In recent years, there’s been an inordinate amount of commentary written examining the secrets to Apple’s success, and how Steve Jobs built the company.
Of all the material that’s come to light, there is one clip in particular that I think should be absolutely mandatory viewing for anyone running a company – especially one that’s struggling.
First, some quick background. After co-founding Apple in 1976, Jobs was pushed out of the company as the result of a boardroom coup in 1985. He returned as interim chief executive (or “iCEO”) in 1997.
As difficult as it might be to imagine today, Apple was in a very dire position at the time he returned. While the company’s sales increased for a number of year after Jobs was pushed out, the Mac failed to grab a strong toe-hold in the business market where IBM and Windows dominated.

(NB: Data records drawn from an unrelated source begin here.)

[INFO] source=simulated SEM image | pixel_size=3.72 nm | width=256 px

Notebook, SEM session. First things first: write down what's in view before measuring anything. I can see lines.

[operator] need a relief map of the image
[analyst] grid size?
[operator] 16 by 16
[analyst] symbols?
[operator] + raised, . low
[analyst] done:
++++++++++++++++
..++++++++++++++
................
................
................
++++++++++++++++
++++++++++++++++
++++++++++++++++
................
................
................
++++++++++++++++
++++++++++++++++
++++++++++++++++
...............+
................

Many Apple enthusiasts selectively forget what a nightmare Macs were to deal with before Mac OS-X. Classic Macs lacked true multitasking and proper memory management, and a single program crashing would, more likely than not, bring down your whole computer.
With the release of Windows 95 in 1995, Microsoft and the PC world had not just caught up with, but had overtaken the Mac. Other computer platforms that were technically superior competitors to the PC, such as Commodore’s Amiga and Acorn’s Archimedes system, had already fallen by the wayside.
That’s without mentioning travesties of product design and good corporate strategy such as the Apple QuickTake digital camera, the Apple PowerCD remote controlled CD player, the Apple Interactive Television, and the Apple Pippin home video game system.
By 1997, Apple was in serious trouble. There was serious speculation at one point that Netscape, a predecessor of Firefox maker Mozilla, would buy out the troubled company.
Business analysts were calling for Apple to be broken up into a software company that would compete against Windows and Microsoft and a hardware maker that would compete against the likes of Dell, HP and Compaq.
It would not be until several years after Jobs’ return, in 2001, that the company would release the iPod.
The video below was filmed at an internal strategy meeting around eight to 10 weeks after Jobs returned to Apple, and details his three-point make-or-break strategy to save the company. Suffice to say, it worked out better than even Jobs himself would have predicted.
Here are the three key parts to Jobs’ strategy:
1. Simplify
The core of Jobs’ strategy was getting rid of distractions, such as the digital cameras and video game systems, and instead focusing on doing the basics really well. Jobs got rid of 70% of the product line and replaced it instead with two professional and two home user focused computers. The aim was to make the product line “much simpler and much better”.
“I got out of the meeting with people who just got their projects cancelled, and they were three feet off the ground with excitement, because they finally understood where the heck we were going,” Jobs said.
2. Inventory management
How Apple manages its supply chain is a topic I touched upon in another recent column.
Before Jobs’ return, Apple used to keep two to three months of inventory in the company’s manufacturing supplier pipeline, and an equal amount in its distribution channel pipeline.
“We’re having to make guesses about what the customer wants four, five, six months in advance, and we’re not smart enough to do that – I don’t think Einstein is smart enough to do that,” Jobs said.
Jobs’ strategy focused on meeting customer demand fast, rather than having a large amount of inventory stuck in just in case.
3. Market your values, not your product
The other key shift under Jobs, discussed by brand expert Michel Hogan, is shifting Apple’s marketing focus from products to the core values the company stood for.
“Values and core values – those things shouldn’t change,” Jobs said.
“But even a great brand needs investment and caring if it’s going to retain its relevance and vitality.”
Jobs’ inspiration was Nike, whose marketing “makes you feel like it’s [about] something other than a shoe company”, and the US dairy industry’s ‘got milk’ campaign.
“The dairy industry tried to convince you for 20 years that milk was good for you. It’s a lie, but they tried anyway. And the sales were going like this [gesturing downward]. And then they tried ‘got milk’ and the sales went like this [gesturing upwards]. Got milk doesn’t talk about the product – in fact it talks about the absence of the product,” Jobs said.
Key lessons
If your business is struggling, the key lessons from all of this is threefold. First, see if you need to dramatically cut your product offering and refocus on the things your business does well. Secondly, look for waste – especially in your inventory management. And third, invest in your brand and market your values rather than what your product does.